The main cause of World War I was the ever-rising
tide of militarism in Europe. There was a terrible race
for armaments after 1870, throughout Europe. Though these armaments
were meant for national defense, they created universal suspicion,
fear and hatred among nations.
"Further, in every country there were influential
military officers who believed that war was inevitable."
They persuaded their governments towards mobilization of the armed
forces. This increased military and naval rivalries among nations.
Finally most militarists believed in "preventive"
war, that is declaring war upon the enemy, while he was weak and
crushing him, before he could become strong. Thus Germany wanted
to wage war against Russia, before the latter could reorganize
its armed forces. Similarly, England desired to crush the growing
German navy, before it could become a greater menace to England.
Thus, by 1914, all European countries were completely
armed and ready meet each other in combat.

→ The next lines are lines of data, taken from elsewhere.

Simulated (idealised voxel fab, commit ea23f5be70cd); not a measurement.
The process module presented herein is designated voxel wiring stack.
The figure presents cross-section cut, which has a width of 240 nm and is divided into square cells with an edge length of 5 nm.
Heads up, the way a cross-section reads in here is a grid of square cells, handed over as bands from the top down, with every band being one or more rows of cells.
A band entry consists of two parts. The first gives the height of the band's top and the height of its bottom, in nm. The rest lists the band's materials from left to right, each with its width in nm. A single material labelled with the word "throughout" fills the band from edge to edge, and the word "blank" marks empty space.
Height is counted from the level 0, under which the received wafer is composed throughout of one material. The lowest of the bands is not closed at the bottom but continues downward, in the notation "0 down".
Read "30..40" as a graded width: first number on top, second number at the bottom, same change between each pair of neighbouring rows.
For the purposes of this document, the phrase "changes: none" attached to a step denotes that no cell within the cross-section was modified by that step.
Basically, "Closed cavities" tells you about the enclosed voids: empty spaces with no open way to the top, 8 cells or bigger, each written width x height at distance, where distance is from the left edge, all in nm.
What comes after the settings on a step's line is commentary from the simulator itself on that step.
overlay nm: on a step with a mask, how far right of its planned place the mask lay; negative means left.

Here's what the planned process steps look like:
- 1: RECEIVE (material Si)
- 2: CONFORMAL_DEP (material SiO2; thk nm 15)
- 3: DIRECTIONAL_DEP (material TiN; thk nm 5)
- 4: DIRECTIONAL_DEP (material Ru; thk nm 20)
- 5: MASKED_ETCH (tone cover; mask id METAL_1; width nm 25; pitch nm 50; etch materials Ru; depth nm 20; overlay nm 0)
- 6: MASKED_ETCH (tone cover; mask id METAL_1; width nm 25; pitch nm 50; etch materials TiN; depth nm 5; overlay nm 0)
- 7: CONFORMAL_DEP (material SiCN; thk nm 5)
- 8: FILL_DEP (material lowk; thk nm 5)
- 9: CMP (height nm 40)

Aggressive nationalism was partly responsible
for World War I. The love of one’s country demanded the hatred
of another country. Thus the love of France demanded the hatred
of Germany, while the love of Germany demanded the hatred of
England and vice versa. The chief principle for every patriot
was "my country right or wrong." This aggressive nationalism
created a favorable atmosphere for war.
There were national rivalries between
Germany and Britain, between Japan and America and also between
Germany and Russia. This led to World War I. The German Kaiser
William II declared that Germany was determined to become a
world power and this would arouse rivalry with Britain. Owing
to the Franco-Prussian War of 1870, France lost Alsace and Lorraine
to Prussia. It had to recover these provinces. There was also
a crisis in the Balkans, leading to the two Balkan wars of 1912
and 1913, because of the rivalry between Germany and Russia.
There was great colonial imperialism
owing to the need for raw materials, overseas markets for surplus
manufacturers and for colonies for investing surplus capital.
This led to colonial conflicts and national rivalries.
There was a poisoning of public opinion
by the press in all the countries. Newspapers would take up
some point of dispute and exaggerate it. They made attacks and
counter-attacks, engendering a regular newspaper war. Professor
Sidney B. Fay comments that they "so offered a fertile
soil in which the seeds of real war might easily be germinated."
This was especially true in Austria, Serbia, Germany and France,
where there were misrepresentations, suppression of truth and
tossing of insults thus creating an atmosphere of mutual hatred
and suspicion, which eventually led to the Great War.
The system of secret alliances was one
of the factors that contributed to World War I. In 1879, Germany
entered into a defensive alliance with Austria-Hungary. It was
known as the ‘Dual Alliance’ against Russia and France.
In 1882, Italy joined the Dual Alliance and thus brought into
existence the Triple Alliance. Russia entered into a
defensive alliance with France in 1890. In 1904, France entered
into a defensive alliance with England known as the ‘Entente
In 1907, Russia joined the ‘Entente Cordiale’,
thus bringing into existence the Triple Entente, which pitted
itself against the Triple Alliance. Later Japan joined the Triple
Entente, while Romania and Turkey joined the Triple Alliance.
Professor Fay rightly mentions that "the system of secret
alliances made it inevitable that if war did come, it would involve
all the great powers of Europe. The members of each group felt
bound to support each other."
The Great War of 1914 was partly caused by
the existence of international anarchy. Professors Hayes,
Moon and Wayland observe that "Every nation could do what
it pleased, or what it dared, because there was no international
government to make laws for the nations and to compel all nations
to respect such laws." No state was ready to submit its
dispute with another to any arbitration, or to seek any method
of peaceful settlement. Thus the situation was favorable for
The murder of Archduke Francis Ferdinand
of Austria and his wife, on June 28, 1914, by a twenty-four
year old fanatical Serbian student in Sarajevo (Bosnia) was
the spark that set the World War off.